Diamond Bar-based cloud service provider Zenlayer Inc. raised $50 million in Series C financing to expand its global coverage.
The round was led by a group including Hong Kong-based investment firms Anatole Investment Management Ltd. and Prospect Avenue Capital Co. and included existing investor Volcanics Venture, a Shanghai-based venture capital firm.
Previous investors included F&G Venture of Shanghai, Beijing-based internet technology security firm NSFOCUS Technologies Group Co., and Hong Kong-based Forebright Capital Management.
Zenlayer has raised $90 million since its 2014 founding by Joe Zhu, the company's president and chief executive.

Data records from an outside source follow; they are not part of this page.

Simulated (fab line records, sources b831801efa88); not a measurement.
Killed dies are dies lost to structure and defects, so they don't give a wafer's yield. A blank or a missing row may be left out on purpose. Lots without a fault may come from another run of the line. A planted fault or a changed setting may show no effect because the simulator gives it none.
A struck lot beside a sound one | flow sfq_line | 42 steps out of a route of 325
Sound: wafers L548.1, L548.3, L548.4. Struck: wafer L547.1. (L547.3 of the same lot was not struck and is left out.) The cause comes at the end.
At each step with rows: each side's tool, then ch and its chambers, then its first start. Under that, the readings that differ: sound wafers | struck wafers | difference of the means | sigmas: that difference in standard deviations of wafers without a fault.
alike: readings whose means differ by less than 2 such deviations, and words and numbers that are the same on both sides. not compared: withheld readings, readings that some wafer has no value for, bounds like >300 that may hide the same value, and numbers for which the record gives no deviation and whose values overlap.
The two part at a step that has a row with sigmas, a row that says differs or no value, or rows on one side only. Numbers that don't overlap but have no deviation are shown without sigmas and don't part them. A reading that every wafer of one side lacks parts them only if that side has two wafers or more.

“We plan to continue to develop products and mature as an organization,” Zenlayer Chief Financial Officer Nikhil Vasa said in an interview. “We are taking the next step as an organization.”
Zenlayer has offices in India, China and Singapore and plans to open an office in San Jose later this year.
The company wants to expand in emerging markets in Southeast Asia, South America, and Northern Africa. It generated about $150 million in revenue last year with projections topping $200 million this year, according to Vasa.
Vasa said there may be plans to take the company public in the next year or two though it could decide to remain private.
‘We want to keep that as an option,” Vasa said.
Zenlayer currently has about 100 employees in the U.S., and another 320 overseas. It plans to beef up hiring abroad as it executes its strategy with the latest round of funding, Vasa added.
The most recent funding round, Vasa said, permits Zenlayer to “accelerate and execute” its business strategy in emerging markets under very short timelines. “We are actually not biting off more than we can chew,” he said.
Cloud service providers like Zenlayer manage private computing networks, or on-demand computing services, and public computing clouds.
“We are catering to the proliferation of the cloud, and everything is decentralizing right now. Everything we do is about improving the user experience,” Vasa said.
There are hundreds of cloud computing providers, with Google Cloud Platform, Amazon Web Services and Microsoft Azure among the largest.
“We pride ourselves with working with those guys, not competing head to head,” said Vasa, who describes Zenlayer more of a "one-stop shop" for a range of computing work.
Zenlayer competes in a niche of cloud computing called platform-as-a-service, or PaaS,
where hardware and an application software platform are provided by another party.
“We move connectivity and infrastructure closer to the end user. We don’t build data centers. We are not in real estate, but we work with them and utilize their space to put in our servers and networking equipment.”